Learning to Optimize Under Constraints with Unsupervised Deep Neural Networks

TL;DR

This paper introduces an unsupervised deep learning approach to solve constrained continuous optimization problems efficiently in real-time, especially when problem parameters change frequently, by enforcing constraints during the learning process.

Contribution

It presents a novel method to incorporate equality and inequality constraints into deep learning solutions for generic optimization problems, enabling real-time applications.

Findings

Enables real-time constrained optimization with deep learning.

Reduces computational complexity during online optimization.

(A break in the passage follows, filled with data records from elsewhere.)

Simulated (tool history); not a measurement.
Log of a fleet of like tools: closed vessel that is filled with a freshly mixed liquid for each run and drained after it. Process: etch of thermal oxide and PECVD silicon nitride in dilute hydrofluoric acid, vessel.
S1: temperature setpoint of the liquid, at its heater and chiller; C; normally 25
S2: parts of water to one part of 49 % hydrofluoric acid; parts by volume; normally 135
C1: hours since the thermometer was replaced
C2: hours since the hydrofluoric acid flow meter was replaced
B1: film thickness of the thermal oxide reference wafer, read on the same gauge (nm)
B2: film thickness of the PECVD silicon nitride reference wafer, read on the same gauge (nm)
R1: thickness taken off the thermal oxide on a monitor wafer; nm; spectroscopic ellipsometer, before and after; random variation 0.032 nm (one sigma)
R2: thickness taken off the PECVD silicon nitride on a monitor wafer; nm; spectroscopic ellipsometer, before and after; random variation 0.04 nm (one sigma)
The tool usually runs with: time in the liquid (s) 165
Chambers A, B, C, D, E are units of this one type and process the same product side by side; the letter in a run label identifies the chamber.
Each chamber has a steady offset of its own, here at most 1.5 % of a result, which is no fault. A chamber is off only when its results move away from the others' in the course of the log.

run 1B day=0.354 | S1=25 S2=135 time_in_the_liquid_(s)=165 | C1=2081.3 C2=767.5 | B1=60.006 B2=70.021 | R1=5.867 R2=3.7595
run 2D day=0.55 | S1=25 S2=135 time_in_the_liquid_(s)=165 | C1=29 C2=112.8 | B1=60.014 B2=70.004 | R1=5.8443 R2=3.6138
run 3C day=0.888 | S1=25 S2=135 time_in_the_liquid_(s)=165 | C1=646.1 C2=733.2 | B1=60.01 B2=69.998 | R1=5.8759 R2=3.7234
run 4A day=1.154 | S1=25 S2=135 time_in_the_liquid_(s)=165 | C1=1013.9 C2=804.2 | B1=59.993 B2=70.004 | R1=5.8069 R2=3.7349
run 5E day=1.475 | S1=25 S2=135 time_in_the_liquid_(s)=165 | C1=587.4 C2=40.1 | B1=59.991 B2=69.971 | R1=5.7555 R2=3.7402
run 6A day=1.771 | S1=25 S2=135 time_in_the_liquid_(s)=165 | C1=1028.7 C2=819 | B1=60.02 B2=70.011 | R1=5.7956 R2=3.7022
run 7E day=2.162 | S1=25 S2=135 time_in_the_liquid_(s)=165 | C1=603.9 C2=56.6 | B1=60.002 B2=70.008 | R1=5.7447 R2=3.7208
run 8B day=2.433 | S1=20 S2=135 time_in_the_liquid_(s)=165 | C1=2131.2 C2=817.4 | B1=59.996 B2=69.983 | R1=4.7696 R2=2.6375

Successfully enforces constraints in DL-generated solutions.

Abstract

In this paper, we propose a machine learning (ML) method to learn how to solve a generic constrained continuous optimization problem. To the best of our knowledge, the generic methods that learn to optimize, focus on unconstrained optimization problems and those dealing with constrained problems are not easy-to-generalize. This approach is quite useful in optimization tasks where the problem's parameters constantly change and require resolving the optimization task per parameter update. In such problems, the computational complexity of optimization algorithms such as gradient descent or interior point method preclude near-optimal designs in real-time applications. In this paper, we propose an unsupervised deep learning (DL) solution for solving constrained optimization problems in real-time by relegating the main computation load to offline training phase. This paper's main contribution is proposing a method for enforcing the equality and inequality constraints to the DL-generated solutions for generic optimization tasks.